When asked if a candidate could continue with the race where the running mate had been disqualified, Osaze-Uzi stated, “No, it is a joint ticket.”
When asked if the APC presidential standard-bearer had secured a written undertaking or an affidavit from Masari that he would step down for a substantive running mate, the media adviser to Tinubu, Mr Tunde Rahman, declined to comment on the issue.
He simply said that the former Lagos State governor had fulfilled the electoral requirements in submitting his forms to the electoral agency.
He stated, “I don’t want to go into that matter (placeholder controversy). All I know is that His Excellency has duly completed his nomination form and has submitted, and even submitted two days ahead of schedule. Before submitting, he fulfilled all the requirements, including picking a running mate.
“And I can also tell you that, if following ongoing consultations with the President, Northern Governors Forum, the party leadership and all stakeholders, and if in the opinion of His Excellency, Asiwaju and his running mate; if they decide that they need to tinker with the pair, with the running mate, they would do so and they would let all Nigerians know. However, this thing would be done within the confines of INEC guidelines and the electoral law. That’s all I can tell you on this matter.”
Masari, in an SMS sent to one of our correspondents, stated, “Nobody gave me any condition but when they come out with a substantive VP nomination I will withdraw my name .”
The LP presidential standard-bearer, Peter Obi, could not be reached for comments as calls to his media adviser, Mr Valentine Obienyem, rang out. He had yet to respond to a text message requesting his comment as of the time of filing this report.

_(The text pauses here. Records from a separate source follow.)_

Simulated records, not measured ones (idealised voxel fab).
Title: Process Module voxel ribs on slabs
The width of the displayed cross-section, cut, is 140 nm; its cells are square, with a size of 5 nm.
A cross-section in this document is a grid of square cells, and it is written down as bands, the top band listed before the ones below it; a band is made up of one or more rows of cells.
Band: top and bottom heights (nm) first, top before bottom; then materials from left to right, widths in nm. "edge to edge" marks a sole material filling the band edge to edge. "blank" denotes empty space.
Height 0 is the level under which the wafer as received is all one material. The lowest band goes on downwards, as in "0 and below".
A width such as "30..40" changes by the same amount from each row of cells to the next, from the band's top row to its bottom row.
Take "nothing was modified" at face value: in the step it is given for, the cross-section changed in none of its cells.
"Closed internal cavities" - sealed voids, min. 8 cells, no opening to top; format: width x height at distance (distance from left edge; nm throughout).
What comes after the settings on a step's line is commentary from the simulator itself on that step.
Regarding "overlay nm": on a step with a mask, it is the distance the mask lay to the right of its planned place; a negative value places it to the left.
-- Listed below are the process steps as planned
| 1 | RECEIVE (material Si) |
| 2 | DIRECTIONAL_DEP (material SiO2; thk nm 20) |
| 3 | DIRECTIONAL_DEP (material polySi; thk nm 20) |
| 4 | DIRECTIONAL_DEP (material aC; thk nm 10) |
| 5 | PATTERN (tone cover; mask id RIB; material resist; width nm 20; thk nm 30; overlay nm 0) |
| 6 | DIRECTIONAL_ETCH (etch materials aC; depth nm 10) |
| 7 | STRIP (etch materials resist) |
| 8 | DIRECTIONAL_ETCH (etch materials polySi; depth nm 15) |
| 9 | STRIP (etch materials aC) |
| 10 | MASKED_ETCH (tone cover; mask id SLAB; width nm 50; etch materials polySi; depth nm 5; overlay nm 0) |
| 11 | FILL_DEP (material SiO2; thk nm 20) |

Also, the surrogate running mate to Obi, Doyin Okupe, did not respond to calls on Monday; and he had yet to reply to an SMS seeking to know if he signed an undertaking to step down for another candidate.
But The Spokesman for Peter Obi Support Network, Mr Sani Saeed Altukry, said Okupe’s name would be withdrawn as soon as the discussions with other major opposition parties were concluded.
He said although he was not aware if any withdrawal affidavit was signed, he disclosed that Okupe stepped in as Obi’s running mate to beat the deadline given by the INEC to submit the names of candidates and their running mates.
He said a strong northerner would be unveiled as Peter Obi’s running mate.
INEC’s position
Speaking on the controversy, INEC’s National Commissioner and Chairman of the Information and Voter Education Committee, Festus Okoye, said running mates could only be substituted by any political party by writing the commission, and attaching an affidavit.
Okoye, who spoke during an interview on Arise TV, monitored by The PUNCH on Monday, said, “As far as we are concerned, there’s no form submitted by the presidential candidates where they said ‘we’re submitting this person’s name as a space or placeholder’.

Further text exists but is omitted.